Batch Rotation (all vaults):
#!/bin/bash
# rotate-all-release-keys.sh - Emergency rotation of all release keys
# 1. Get all vault IDs
VAULT_IDS=$(psql -t -c "SELECT id FROM vault_core.vaults WHERE escrowed_master_key IS NOT NULL")
# 2. Rotate each vault
for VAULT_ID in $VAULT_IDS; do
echo "Rotating vault: $VAULT_ID"
./rotate-release-key.sh $VAULT_ID
done
# 3. Invalidate any pending release packages (they used old keys)
psql -c "
UPDATE vault_core.release_packages
SET status = 'revoked',
revoke_reason = 'key_rotation_emergency'
WHERE status IN ('pending', 'accessed')
AND created_at < NOW()
"
echo "All release keys rotated. Pending packages revoked."

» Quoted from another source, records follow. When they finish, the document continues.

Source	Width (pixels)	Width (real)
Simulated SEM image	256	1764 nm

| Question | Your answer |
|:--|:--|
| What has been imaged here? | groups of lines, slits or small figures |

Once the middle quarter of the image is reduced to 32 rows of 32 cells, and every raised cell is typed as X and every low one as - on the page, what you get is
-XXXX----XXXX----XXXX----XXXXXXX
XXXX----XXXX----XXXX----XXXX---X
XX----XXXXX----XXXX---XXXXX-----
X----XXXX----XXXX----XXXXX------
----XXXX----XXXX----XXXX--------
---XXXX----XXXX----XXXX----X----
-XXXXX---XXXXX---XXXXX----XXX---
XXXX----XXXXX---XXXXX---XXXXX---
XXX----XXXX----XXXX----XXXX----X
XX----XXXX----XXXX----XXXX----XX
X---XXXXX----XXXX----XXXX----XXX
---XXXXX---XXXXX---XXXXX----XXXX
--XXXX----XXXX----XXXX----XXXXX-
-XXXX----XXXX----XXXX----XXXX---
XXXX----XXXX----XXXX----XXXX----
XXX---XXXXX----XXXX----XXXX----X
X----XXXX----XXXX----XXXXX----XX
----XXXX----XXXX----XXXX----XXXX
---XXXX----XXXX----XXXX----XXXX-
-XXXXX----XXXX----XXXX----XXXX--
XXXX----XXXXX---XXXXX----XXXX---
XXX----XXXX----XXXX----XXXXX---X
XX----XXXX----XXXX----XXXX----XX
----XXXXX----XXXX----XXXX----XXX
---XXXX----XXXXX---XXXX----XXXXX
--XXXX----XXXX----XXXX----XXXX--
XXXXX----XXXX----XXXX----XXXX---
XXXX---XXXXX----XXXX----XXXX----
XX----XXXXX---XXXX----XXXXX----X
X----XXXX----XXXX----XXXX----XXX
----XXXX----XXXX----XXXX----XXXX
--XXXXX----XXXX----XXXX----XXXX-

Recovery: - Verify rotation completed for all affected vaults - Test trigger execution on a test vault - Resume trigger execution after verification - Monitor for any access failures
1.2 Trigger Misfire Response¶
Scenario: Trigger executed when it shouldn't have (false positive).
Severity: HIGH
Immediate Actions: 1. Attempt abort if trigger is in abortable state:
await abortTrigger(triggerId, {
reason: 'operator_intervention',
bypassAuth: true, // Emergency override
});
Post-Incident: - Adjust trigger configuration if needed - Review multi-signal requirements - Document in incident log
1.3 Data Breach Response¶
Scenario: Unauthorized access to database or storage.
Severity: CRITICAL
Immediate Actions: 1. Assess scope: - Which tables/buckets were accessed? - Was it read-only or read-write? - Class C documents: ciphertext only (limited impact) - Class B documents: escrow keys needed (check SealedSecrets) - Class A documents: potential plaintext exposure 2. Contain breach: - Rotate database credentials - Revoke compromised service accounts - Review network policies 3. Notify users per data breach requirements: - Class A data: notify all affected users - Class B/C data: notify that ciphertext was accessed (limited impact) 4. Preserve evidence for forensics
2. Support Escalation Paths¶
2.1 Contested Trigger (User Says "I'm Not Dead")¶
Scenario: User contacts support claiming trigger fired incorrectly while they're alive.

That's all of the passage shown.